I’m working on a low-latency application where the amount of data to be copied back from device to host is determined at runtime by a kernel. The maximum size is known in advance, so I can pre-allocate a buffer on the host before launching the kernel.
To perform the copy, I’m currently using two cudaMemcpy calls:
The first retrieves the size.
The second copies the actual data using that size.
Unfortunately, the first cudaMemcpy (just to read one integer) adds noticeable overhead to the overall runtime (see attached image).
To the best of my knowledge, there’s no version of cudaMemcpy that takes a size parameter (count) that resides on the device. I’ve considered using Unified Memory to avoid the extra copy, but in my case, that ends up performing worse than the two-step approach.
Ideally, I’d like to avoid the first copy altogether. Has anyone run into a similar situation? Are there any tricks or best practices to reduce this latency without relying on Unified Memory?
From the picture, one can tell that your destination buffer is in pinned memory. Pinned memory can be accessed from within a kernel. A simple solution for your problem would be to use a copy kernel to copy the data from a device memory buffer into the destination pinned memory buffer.
The buffer is indeed pinned and allocated with cudaMallocHost.
I wasn’t aware that kernels can perform memcpy-like operations directly. Do you happen to have a reference or example I could look at to learn more about how that works?
I was able to shave off a few microseconds by launching a lightweight kernel to write the size, then synchronizing and using cudaMemcpy with the correct amount of data.

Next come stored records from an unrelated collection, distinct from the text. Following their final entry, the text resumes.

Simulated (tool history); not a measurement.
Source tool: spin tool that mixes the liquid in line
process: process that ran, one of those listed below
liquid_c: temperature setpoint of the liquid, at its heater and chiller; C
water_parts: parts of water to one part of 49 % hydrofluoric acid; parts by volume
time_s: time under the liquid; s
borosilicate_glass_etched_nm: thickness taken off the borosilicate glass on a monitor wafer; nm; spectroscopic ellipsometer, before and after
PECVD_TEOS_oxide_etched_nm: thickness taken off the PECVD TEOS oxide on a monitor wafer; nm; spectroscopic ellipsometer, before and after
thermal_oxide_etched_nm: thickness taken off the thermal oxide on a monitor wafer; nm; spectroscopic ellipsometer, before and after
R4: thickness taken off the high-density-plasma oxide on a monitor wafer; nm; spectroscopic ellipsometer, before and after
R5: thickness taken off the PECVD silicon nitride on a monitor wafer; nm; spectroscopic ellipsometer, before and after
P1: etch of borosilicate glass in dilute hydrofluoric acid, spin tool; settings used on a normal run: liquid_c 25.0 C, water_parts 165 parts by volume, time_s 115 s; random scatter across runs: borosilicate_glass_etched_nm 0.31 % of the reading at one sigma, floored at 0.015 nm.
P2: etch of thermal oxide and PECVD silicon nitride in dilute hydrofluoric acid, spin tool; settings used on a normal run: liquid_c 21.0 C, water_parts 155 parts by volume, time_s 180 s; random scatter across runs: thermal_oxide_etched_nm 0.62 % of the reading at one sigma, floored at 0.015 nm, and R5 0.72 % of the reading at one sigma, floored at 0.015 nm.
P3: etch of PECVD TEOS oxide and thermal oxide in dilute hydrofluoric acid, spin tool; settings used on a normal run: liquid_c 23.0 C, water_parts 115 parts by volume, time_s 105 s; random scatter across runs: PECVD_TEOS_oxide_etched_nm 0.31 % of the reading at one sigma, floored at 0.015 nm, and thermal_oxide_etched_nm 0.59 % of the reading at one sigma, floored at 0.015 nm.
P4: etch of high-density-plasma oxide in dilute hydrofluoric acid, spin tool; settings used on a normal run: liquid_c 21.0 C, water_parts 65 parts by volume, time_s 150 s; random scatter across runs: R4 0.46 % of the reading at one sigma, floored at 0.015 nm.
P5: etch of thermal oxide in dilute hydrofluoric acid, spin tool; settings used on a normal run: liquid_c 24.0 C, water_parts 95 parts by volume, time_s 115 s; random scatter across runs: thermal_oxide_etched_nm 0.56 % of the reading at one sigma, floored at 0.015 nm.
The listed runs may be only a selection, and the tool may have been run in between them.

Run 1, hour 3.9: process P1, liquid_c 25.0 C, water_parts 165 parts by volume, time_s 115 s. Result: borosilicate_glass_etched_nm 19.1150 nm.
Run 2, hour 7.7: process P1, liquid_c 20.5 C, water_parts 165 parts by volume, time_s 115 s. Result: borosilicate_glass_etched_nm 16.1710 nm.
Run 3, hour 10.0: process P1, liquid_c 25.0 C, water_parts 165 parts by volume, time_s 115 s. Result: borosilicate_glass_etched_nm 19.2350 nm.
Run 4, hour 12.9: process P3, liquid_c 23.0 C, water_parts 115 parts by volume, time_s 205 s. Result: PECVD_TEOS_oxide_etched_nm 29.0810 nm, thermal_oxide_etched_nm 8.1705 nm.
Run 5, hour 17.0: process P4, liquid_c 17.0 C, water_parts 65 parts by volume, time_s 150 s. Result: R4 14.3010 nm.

I also experimented with doing everything inside a single large copy kernel. However, in cases where there’s more data to copy, the kernel-based strategy turns out to be noticeably slower, and the overhead ends up outweighing the gains.
Normally cudaMemcpy should not be much faster than a copy kernel. The PCIe speed should be the limiting factor. Especially, if it is the only kernel running at that time.